INDIA has for the first time linked last month’s triple bomb blasts that killed 26 people in Mumbai to a home-grown militant group.
Home minister P Chidambaram told parliament yesterday that even though a police investigation into the case was still ongoing “all indications point to (an) Indian module”.
“We cannot live in denial. We cannot close our eyes to facts. There are home-grown modules,” he told the upper house of parliament the Rajya Sabha in a debate.
No one has claimed responsibility for the July 13 rush-hour bombings that ripped through the Opera House diamond trading hub, Zaveri Bazaar gold and jewellery quarter and the suburban district of Dadar.
But suspicion has fallen on the Indian Mujahideen, a shadowy group of domestic militants that have carried out similar attacks in the past, including New Delhi and Ahmedabad in 2008.
They were also thought to be behind a restaurant bombing in Pune in February 2010 that killed 16.
The Indian Mujahideen is believed to have links with the Pakistan-based Lashkar-e-Taiba (LeT).
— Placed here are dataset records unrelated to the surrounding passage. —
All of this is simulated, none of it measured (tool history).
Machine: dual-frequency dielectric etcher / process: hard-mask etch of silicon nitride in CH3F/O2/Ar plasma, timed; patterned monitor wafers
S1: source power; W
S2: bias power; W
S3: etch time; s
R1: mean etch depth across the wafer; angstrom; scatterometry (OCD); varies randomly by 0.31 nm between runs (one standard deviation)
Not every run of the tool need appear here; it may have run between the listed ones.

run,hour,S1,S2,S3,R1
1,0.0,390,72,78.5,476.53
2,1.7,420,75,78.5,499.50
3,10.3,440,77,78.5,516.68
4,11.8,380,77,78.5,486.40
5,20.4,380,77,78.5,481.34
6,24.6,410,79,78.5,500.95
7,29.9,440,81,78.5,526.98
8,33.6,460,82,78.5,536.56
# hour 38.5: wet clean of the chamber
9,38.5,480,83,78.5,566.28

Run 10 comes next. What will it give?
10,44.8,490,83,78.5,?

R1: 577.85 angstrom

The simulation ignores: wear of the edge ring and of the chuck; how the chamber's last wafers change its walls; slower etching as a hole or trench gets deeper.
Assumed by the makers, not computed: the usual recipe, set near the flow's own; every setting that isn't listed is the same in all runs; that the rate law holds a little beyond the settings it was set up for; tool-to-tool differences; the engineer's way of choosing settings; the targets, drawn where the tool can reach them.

Chidambaram told lawmakers that India was not exempt from the rise of militant forces across the world, as opposition leaders accused the minister of being soft on extremism.
He accepted that domestic extremists threatened the country’s unity and recognised that the Pune blast in 2010 and the latest attack in Mumbai were “two major blots” on the counter-terrorism fight.